SPACE WIRE
Canadian FM gives strong sign that Canada will join US missile system
OTTAWA (AFP) May 15, 2003
Canadian Foreign Minister Bill Graham gave his strongest indication yet that Canada is almost ready to sign on to the planned controversial US missile defence system.

Speaking in the House of Commons, Graham rejected opposition suggestions that the national missile defence system, or NMD, was a space-based missile system.

"Canada," he insisted, "remains firmly opposed to the installation of weapons in space.

"The US missile defence system, to be in place by the year 2004, does not include the installation of weapons in space."

Nevertheless, Graham suggested Canada still had some problems, which he did not specify, in the US plan.

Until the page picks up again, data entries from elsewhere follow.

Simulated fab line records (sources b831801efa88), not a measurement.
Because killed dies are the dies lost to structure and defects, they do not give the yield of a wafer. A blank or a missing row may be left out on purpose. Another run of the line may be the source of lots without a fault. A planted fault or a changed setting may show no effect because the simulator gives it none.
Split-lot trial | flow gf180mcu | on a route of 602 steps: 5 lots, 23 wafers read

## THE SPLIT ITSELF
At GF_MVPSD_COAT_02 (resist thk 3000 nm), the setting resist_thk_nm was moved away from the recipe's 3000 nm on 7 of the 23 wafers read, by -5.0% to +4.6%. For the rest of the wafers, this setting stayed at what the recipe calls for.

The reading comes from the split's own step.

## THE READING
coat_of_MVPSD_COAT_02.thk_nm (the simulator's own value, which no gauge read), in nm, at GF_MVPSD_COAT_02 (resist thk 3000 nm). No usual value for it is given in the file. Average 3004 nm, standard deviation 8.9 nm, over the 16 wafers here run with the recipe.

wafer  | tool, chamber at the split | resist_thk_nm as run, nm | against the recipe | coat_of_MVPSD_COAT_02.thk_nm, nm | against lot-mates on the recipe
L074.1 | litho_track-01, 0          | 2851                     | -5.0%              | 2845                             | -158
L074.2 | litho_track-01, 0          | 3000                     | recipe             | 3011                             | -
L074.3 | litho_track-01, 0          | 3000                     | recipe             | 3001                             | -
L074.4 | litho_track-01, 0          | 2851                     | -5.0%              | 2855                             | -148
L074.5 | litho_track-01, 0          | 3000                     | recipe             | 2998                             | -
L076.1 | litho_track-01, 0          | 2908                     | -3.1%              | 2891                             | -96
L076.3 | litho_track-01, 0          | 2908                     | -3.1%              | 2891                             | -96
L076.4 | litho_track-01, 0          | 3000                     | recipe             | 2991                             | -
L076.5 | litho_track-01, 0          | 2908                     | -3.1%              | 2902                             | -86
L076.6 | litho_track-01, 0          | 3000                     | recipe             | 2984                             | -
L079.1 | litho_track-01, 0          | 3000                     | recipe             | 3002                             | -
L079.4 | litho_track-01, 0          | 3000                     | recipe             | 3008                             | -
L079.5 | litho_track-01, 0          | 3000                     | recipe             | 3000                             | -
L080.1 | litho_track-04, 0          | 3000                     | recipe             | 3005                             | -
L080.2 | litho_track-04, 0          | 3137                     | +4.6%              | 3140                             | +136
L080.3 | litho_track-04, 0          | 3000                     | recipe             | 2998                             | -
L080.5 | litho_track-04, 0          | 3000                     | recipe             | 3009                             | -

"We regularly voice our concerns and any discussions we have on NMD will in fact enable us to voice those concerns more clearly and more cogently," he said.

Speaking to a debate on a motion from the regional Bloc Quebecois party calling on the government not to join the US missile defence programme, Graham spoke mostly of the potential benefits to Canada of signing on.

He pointed out that Britain had agreed to provide Washington with radar facilities and Denmark was currently negotiating with Washington an agreement to update a military radar site in Greenland.

Those two radar sites, combined with facilities in the United States, would provide blanket coverage of the whole of North America, he said.

Nevertheless, for Canada, said Graham, it was important to realise attacks from rogue states or terrorist groups against the United States would automatically affect Canada, and vice versa.

"An attack on Seattle," he said, "will inevitably be an attack on Vancouver, as will an attack on Buffalo (New York) be one on Toronto."

Additionally, the future of NORAD, the joint US-Canada air defence system could be complicated if Canada did not join the new missile defence system.

Graham said: "There is a great deal of overlap in the NORAD mission and missile defence and many assets are used for both mission.

"If missile defence becomes an exclusively American project, and thus remains out of NORAD, the role and relevance of this important partnership, so crucial for our participation in the defence of North America, will come into question."